Spirits May Motivate Hindu God to Answer One’s Prayers
NEW DELHI — Bhairon has different tastes from most other gods in the vast Hindu pantheon. While offerings at temples across India are usually limited to cash, food and flowers, devotees bring this god bottles of Scotch, rum, vodka and moonshine.
Bhairon, viewed as a demon god or an incarnation of the destroyer god Shiva, likes his alcohol. His idol shares a marigold-covered shrine at a temple in New Delhi’s Old Fort area with a statue of Kali, known variously as the goddess of strength, fear, life and death -- even the goddess of a thousand names.
Belief in a booze-loving god is not exceptional in Hinduism, India’s dominant religion, since Hindus can worship any of millions of deities, often described as aspects or focuses of one supreme being. Some gods are fun-loving and wealth-giving, others angry and bloodthirsty.
Ganga Nath, a priest at the small white temple for 40 years, explains why alcohol plays a role at the shrine, but notes that devotees of Bhairon also bring other offerings.
“Bhairon and Kali drink wine in order to get high, but there is no specification made by the temple just for wine,” Nath said.
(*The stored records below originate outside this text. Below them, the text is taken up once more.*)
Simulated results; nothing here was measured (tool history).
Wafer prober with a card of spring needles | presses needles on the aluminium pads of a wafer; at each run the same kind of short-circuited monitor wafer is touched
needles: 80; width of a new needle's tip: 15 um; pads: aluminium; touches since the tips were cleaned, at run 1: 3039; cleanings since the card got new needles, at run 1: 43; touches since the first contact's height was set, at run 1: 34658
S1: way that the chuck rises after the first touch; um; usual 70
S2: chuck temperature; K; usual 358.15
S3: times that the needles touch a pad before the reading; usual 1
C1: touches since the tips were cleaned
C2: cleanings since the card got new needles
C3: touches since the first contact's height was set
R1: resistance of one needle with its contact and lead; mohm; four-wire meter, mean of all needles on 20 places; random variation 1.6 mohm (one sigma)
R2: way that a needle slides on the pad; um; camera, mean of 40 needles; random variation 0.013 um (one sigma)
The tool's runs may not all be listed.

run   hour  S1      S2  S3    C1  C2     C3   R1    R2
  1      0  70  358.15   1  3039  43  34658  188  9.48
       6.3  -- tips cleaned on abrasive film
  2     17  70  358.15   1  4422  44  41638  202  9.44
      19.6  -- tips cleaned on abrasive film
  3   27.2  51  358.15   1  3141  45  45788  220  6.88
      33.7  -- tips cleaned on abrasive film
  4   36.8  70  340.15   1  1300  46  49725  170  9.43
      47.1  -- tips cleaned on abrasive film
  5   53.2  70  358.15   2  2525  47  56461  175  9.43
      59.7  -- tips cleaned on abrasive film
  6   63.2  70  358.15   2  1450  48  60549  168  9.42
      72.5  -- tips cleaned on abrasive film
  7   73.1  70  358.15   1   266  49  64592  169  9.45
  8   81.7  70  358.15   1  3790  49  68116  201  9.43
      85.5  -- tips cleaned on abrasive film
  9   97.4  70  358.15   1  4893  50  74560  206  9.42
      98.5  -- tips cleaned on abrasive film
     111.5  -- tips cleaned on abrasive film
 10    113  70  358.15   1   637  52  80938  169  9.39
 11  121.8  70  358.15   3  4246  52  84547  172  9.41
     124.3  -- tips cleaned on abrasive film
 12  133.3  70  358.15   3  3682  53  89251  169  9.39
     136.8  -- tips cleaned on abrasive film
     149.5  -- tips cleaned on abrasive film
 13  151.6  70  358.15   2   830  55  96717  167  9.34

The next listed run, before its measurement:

The temple’s priests have posted signs asking worshippers not to give alcohol to the beggars who gather at the shrine, as they do at most Hindu temples. But here the beggars come not only for the usual alms or food but for the free drinks, which Bhairon devotees -- ignoring the signs -- willingly provide.
Alok Gupta, 31, a recent visitor, says he believes that rum is the best offering to get his prayers answered. After donating some of the liquor to the idols, he emerges from the temple to share the rest with beggars holding out makeshift cups cut from the bottoms of plastic water bottles.
“I give some of the bottle’s content as a blessing to beggars since it has been blessed by the lord,” Gupta said.
Nath says Bhairon has special powers to grant the wishes of devotees and is especially good at driving away poverty.
One devotee, Raghu Chauhan, 43, says he first offered prayers to Bhairon for his ailing mother. “Sure enough, she soon recovered and I’ve been coming to the temple ever since,” he said.
Not everyone brings alcohol. On this day, hundreds of people jostle to receive deep-fried pastries and milk-based sweets from the priests after the offerings are presented to the gods.
Both Bhairon and Kali are depicted with jet black faces and white, bulging eyes, to illustrate the ferocious aspects of their natures.
Many temple visitors buy orange marigold necklaces to hang around the idols. On Sundays, the main worship day for these deities, only the idols’ eyes can be seen above the garlands.Inside, the air is sweet with incense and alcohol. Devotees give liquor bottles to temple helpers, who pour some into a large metal tray between the idols, then hand the rest back to the worshippers. This mixture of alcohol soon becomes a heady cocktail that has earned the nickname “rocket fuel.”
Nath points out that the mixture is not intended for consumption, saying that after the day’s prayers are over, the liquid is discarded in a large pit.
However, the Hindustan Times said recently that the alcohol is not thrown away, but put into bottles and sold by the beggars. Temple workers insist that they know of no such practice. They also say they can do nothing beyond posting signs to stop devotees from offering liquor to the beggars.
“As it is happening outside our temple, we have no control over it,” said Avinash Kumar, a temple helper.